With Disclosure Day, that’s thrills, action set-pieces, solid visuals, great performances and a little provocation about one of his favourite cinematic topics: aliens.

There’s no question in Disclosure Day as to whether they exist, they do. The dramatic conflict is whether its characters will succeed in bringing the truth to the public or if the shadowy forces that have obscured these facts will win out.

The truth isn’t out there, but it’s trying to be.

Disclosure Day
Disclosure Day Credit: Universal/Amblin

The broad strokes are that there is a corporation called Wardex, which has spent decades covering things up for the US government. Inside the organisation, a break-away faction led by Hugo (Colman Domingo) has stolen reams of data that will convince any sceptic.
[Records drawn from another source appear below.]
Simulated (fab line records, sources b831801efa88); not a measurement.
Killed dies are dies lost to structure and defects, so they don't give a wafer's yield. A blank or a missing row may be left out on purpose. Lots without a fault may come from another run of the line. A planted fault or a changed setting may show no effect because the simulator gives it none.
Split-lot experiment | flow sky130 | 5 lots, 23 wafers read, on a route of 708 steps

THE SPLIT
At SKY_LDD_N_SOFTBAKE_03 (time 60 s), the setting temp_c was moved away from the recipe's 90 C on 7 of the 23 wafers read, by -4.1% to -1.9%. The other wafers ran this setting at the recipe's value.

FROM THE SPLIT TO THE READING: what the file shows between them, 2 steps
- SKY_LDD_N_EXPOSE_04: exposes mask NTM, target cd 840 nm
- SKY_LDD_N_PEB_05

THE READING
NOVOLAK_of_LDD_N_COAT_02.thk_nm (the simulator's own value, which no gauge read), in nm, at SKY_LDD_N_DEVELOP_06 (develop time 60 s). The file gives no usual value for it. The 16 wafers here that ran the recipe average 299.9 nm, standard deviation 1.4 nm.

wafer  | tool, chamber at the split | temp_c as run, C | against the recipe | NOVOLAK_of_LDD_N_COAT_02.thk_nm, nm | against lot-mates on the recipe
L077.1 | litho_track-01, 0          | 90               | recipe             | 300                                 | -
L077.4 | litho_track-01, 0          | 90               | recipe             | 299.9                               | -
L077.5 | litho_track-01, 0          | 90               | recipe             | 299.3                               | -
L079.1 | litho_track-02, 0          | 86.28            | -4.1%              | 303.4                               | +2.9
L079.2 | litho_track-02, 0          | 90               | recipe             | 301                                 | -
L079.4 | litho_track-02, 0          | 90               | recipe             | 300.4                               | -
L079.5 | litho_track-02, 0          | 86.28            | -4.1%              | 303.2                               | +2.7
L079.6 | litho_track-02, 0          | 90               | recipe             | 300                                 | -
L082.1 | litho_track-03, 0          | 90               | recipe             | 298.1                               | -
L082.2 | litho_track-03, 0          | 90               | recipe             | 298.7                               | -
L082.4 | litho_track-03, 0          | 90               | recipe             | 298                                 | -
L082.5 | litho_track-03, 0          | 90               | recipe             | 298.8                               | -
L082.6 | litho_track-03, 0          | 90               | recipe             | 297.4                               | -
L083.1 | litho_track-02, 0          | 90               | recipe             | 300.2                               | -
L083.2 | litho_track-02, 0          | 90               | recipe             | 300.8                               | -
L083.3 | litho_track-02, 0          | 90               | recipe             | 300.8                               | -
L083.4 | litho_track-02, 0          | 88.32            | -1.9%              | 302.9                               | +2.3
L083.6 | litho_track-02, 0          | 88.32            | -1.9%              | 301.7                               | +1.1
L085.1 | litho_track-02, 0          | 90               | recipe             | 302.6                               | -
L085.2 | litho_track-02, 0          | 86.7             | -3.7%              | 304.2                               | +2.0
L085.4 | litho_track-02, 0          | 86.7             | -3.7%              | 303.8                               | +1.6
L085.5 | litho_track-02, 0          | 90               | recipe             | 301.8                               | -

One of his lieutenants is Daniel (Josh O’Connor), a genius cybersecurity expert who is already on the run with his girlfriend Jane (Eve Hewson), pursued by a parade of black four-wheel drives and men with headsets being directed by Wardex boss Noah (Colin Firth).

Separately, Margaret (Emily Blunt) is a weather presenter in Kansas City who has a strange stare-down with a red cardinal bird and now can speak Russian and Korean, and know everything about everyone she locks eyes with.

More than that, she starts speaking in a clicking tongue during a live broadcast. There will be rain bombs as well as truth bombs.

Margaret and Daniel’s paths are destined to cross as Hugo gears up to share what everyone should know.

Disclosure Day takes a little settling in before it starts to feel like more than an episode of The X-Files, but it doesn’t take long. Because the film drops you into the action without an explanation, it does feel, at first, like a cold open from a Mulder and Scully adventure.

Disclosure Day
Disclosure Day Credit: Universal/Amblin

Then Spielberg does what he does best, which is to pull you into his story and immerse you in an experience. He has been consistent when some of his contemporaries (ahem, Ridley Scott) no longer are.

The film is essentially a chase movie in which O’Connor, Blunt and Hewson’s characters are constantly trying to outrun Firth’s villainous roadblocks, which also involves some remote mind-melding shenanigans.

But it’s an exciting chase which moves from location to location and also involves a moving train. It’s thrilling stuff. You’ll be captivated.

Is Disclosure Day a little bit goofy? Absolutely, it’s hard not to be when it comes to the subject matter, and especially when there is a crop circle and animals who make intense eye contact.

Even though Spielberg and screenwriter David Koepp (Jurassic Park, War of the Worlds) are approaching it with all seriousness. That earnestness feels very Spielbergian, and it’s why it works. He’s not trying to bump you out with a wink-wink.

There is something of a philosophical denouement that beats with a big heart, and if you find yourself tearing up, as overwhelmed as the characters on the screen, you’ll know it’s because Spielberg is so good at stealthily laying foundations that pay off later.

Disclosure Day is classic Spielberg popcorn – it has heft, sure, but it is mostly about being along for an entertaining ride.